One public relations executive tells of a former boss who urged her to spend freely so that the upcoming report--the last to be published on his watch--would snare a long-coveted design award.
The woman used attractive photographs and charts to dress up the requisite data, producing a well-designed piece that easily won a blue ribbon. But shortly after the proud executive retired, his successor appeared in her office with a succinct rejoinder to the costly effort.
“He said, ‘Great report, don’t ever do it again.’ ”
Other frequent problems citied by Murphy, Ghelardi and others who judge annual report competitions include:
* Using colored paper--particularly silver or gold--that makes it difficult to read type.
* Typefaces that are difficult for older investors to read.
* Failing to number pages. “How are you supposed to direct someone to an important line?” Murphy asked. “By saying look for the page next to the orange chart?”
* Failing to state the ages of directors and officers.
* Charts and graphs that overwhelm--or simply repeat--information in the chairman’s letter or the MDA--management, discussion and analysis--section.
But the mortal sin of annual reports, experts say, is simply limiting the report to information that’s dated by the time it hits the street.
“The key thing to remember is that these reports go to shareholders and analysts,” Franklin said. “And that audience is interested in learning how their investment will do tomorrow.”

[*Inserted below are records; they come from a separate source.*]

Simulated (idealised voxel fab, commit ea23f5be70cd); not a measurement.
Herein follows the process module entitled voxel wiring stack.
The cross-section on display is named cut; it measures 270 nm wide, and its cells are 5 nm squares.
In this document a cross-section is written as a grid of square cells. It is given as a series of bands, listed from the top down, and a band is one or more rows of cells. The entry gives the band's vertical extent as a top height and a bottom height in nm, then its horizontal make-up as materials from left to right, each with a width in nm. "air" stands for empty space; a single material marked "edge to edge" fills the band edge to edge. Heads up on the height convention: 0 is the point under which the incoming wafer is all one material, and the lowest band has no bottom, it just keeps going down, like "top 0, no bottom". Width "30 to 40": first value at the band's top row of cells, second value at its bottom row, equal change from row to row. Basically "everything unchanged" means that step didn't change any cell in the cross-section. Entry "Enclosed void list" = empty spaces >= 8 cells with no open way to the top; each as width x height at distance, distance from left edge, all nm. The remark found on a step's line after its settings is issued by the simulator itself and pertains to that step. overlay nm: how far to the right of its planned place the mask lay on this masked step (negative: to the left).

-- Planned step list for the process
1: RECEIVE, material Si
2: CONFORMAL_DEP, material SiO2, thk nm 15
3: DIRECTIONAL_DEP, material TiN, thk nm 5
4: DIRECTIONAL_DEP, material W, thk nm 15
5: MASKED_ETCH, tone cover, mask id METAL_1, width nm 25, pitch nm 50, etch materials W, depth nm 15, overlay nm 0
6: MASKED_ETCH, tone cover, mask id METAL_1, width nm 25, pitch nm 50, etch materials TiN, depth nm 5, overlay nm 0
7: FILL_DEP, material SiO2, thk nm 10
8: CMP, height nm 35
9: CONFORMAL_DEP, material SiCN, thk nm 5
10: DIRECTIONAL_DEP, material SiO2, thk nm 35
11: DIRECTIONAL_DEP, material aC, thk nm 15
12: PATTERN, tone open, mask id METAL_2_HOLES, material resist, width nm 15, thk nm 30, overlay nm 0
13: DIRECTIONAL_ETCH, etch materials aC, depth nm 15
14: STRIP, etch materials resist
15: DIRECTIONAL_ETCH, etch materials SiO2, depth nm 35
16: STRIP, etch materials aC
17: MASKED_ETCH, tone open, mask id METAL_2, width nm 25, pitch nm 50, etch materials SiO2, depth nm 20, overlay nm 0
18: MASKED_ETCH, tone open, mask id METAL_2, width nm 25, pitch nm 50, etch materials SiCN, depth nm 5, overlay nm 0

Investor relations experts are still uncertain how annual reports will look when the ongoing electronic revolution runs its course.
SEC officials say there’s definite interest in electronic access to corporate documents. Each day, SEC officials say, the agency’s EDGAR electronic filing system gets 80,000 hits.
PepsiCo has averaged 7,000 “hits” daily since activating a corporate Web site on April 30. But while a third or more of people who request annual reports have computers and modems, Lynn A. Tyson, director of PepsiCo’s investor relations, isn’t yet sure how many of the hits are, say, from students who simply need data to complete a school report.
Brud Jones, president and co-founder of Corporate Document Systems, is betting that the electronic age will change the way corporations deliver annual reports. The Kansas City-based company’s Web site includes full versions of more than 50 annual reports from large companies, including Boeing Inc. and General Electric.
Jones argues that electronic distribution will grow rapidly as Internet access spreads and technology catches up with users’ expectations.
“Roughly 3,000 people are coming to our Web site to look for annual reports each day,” Jones said. “And we think there’s a huge potential because it’s getting so easy for even a novice to plug in.”
Others aren’t sure how quickly electronic distribution will grow.
“I think this is a transition period,” said Clark McCann, director of advertising and executive communication at Boeing, which also posts its annual report and updated financial data on its own corporate Web site.
“There’s relatively little downside, as far as cost, to putting reports on the Web,” McCann said. “But it’s pretty much a ‘brave new world’ at this point in time.”
PepsiCo’s Franklin maintains that paper reports aren’t likely to become dinosaurs any time soon.
“Maybe someday they will be extinct, when we’re all wearing mini-computers strapped to our wrists,” Franklin said. “But people seem to want something that they can hold in their hands.”